Feeling small.  It’s a condition everyone experiences now and then.  It can occur out of nowhere.  Maybe you are in a conversation and someone talks about something you don’t know anything about.  You might feel small.  Or what about times when someone forgets to include you in something you wanted to be a part of.  You might feel small here too.  Feeling small, it happens.  It happens to all of us.

I think what we’re really feeling though is disconnected from others, disconnected from someone, something or an event.  I think it’s a feeling we get when we are alone and we don’t want to be.  I also think it’s very, very common.  We all feel this “small” feeling at times.

So what do you do about it?  The first thing to do is recognize that it happens and then discover what happens to you.  Get familiar with the feelings inside yourself and start to put words around it.  Maybe it feels like isolation, maybe it feels lonely, perhaps it is sadness, and whatever it is, begin to label it.  What you will be doing is learning about yourself, and your inner world.  These are essential steps to describing what is going on inside yourself.

So why is it important to understand and label what’s happening inside?  First it helps us identify what’s happening with us, so we just don’t feel so terrible.  Second, when we understand what’s going on inside us we can explain it to others. 

So why would you want to describe feelings of loneliness and sadness to anyone, because all these feelings get evoked because you are alone.  You feel disconnected from other people.  If you talk about the feelings, no matter what they are, you will be connecting, which is really what the soul is missing.

I know it’s hard to let people know when you feel these feelings.  These are the kinds of feelings most of us were taught to keep hidden from others.  Many of us were taught to just show happy feelings and hide the hard ones; discomfort, anger, frustration, fear, worry, sadness, guilt, shame.  Few people are taught that these feelings are O.K. to reveal.  Few people feel comfortable saying things like, “I feel angry at you right now,” or “I am full of sadness,” and “I feel guilty about that.”  These are not things that come naturally, but when we can reveal them to others we get rid of the “small” feeling.
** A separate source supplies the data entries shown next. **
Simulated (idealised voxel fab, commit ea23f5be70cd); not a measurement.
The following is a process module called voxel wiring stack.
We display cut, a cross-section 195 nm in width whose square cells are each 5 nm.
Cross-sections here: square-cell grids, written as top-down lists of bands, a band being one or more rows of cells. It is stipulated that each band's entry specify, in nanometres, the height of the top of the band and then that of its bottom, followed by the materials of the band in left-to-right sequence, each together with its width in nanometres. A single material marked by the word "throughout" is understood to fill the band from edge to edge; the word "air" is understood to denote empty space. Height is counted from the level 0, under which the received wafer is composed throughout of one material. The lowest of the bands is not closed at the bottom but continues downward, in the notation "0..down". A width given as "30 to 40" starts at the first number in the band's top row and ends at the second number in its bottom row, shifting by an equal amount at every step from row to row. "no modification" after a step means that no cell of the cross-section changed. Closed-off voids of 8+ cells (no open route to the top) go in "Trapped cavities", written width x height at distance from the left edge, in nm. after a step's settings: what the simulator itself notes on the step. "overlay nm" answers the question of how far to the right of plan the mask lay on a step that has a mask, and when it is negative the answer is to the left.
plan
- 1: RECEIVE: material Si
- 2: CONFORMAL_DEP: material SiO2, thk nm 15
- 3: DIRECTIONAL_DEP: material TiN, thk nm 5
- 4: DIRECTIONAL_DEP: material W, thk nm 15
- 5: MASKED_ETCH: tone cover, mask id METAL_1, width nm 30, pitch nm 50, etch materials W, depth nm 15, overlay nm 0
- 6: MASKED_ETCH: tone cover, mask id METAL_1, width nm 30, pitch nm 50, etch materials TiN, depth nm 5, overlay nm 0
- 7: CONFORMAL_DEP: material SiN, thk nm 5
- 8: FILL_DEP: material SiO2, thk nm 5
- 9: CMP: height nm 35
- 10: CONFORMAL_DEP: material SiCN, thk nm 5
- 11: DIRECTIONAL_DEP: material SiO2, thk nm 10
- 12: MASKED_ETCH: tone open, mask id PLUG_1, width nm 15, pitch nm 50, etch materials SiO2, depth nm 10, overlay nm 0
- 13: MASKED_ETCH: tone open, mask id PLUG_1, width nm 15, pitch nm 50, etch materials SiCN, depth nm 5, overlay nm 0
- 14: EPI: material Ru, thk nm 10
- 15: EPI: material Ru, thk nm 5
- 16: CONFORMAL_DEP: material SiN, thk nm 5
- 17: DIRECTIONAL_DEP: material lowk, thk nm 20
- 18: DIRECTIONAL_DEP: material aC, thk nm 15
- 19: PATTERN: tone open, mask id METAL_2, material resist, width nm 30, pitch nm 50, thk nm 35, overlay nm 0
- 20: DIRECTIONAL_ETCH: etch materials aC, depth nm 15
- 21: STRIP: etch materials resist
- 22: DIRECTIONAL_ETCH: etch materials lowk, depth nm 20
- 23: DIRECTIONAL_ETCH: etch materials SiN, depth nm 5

When we know what’s happening inside us, when we can identify our feelings, we can then learn how to express them to others.  Usually when we are at this stage we are not yelling, we are calmly explaining what is going on with us.  When others hear what’s happening inside us almost every time they will want to come closer.  A person’s natural instinct is to move toward another when they are describing something vulnerable.  That is what makes us human, our ability to move toward and help others.

So when you experience those times where you just feel left out or “small”, try and remember to turn toward another.  It will lead you toward the connectedness we all crave.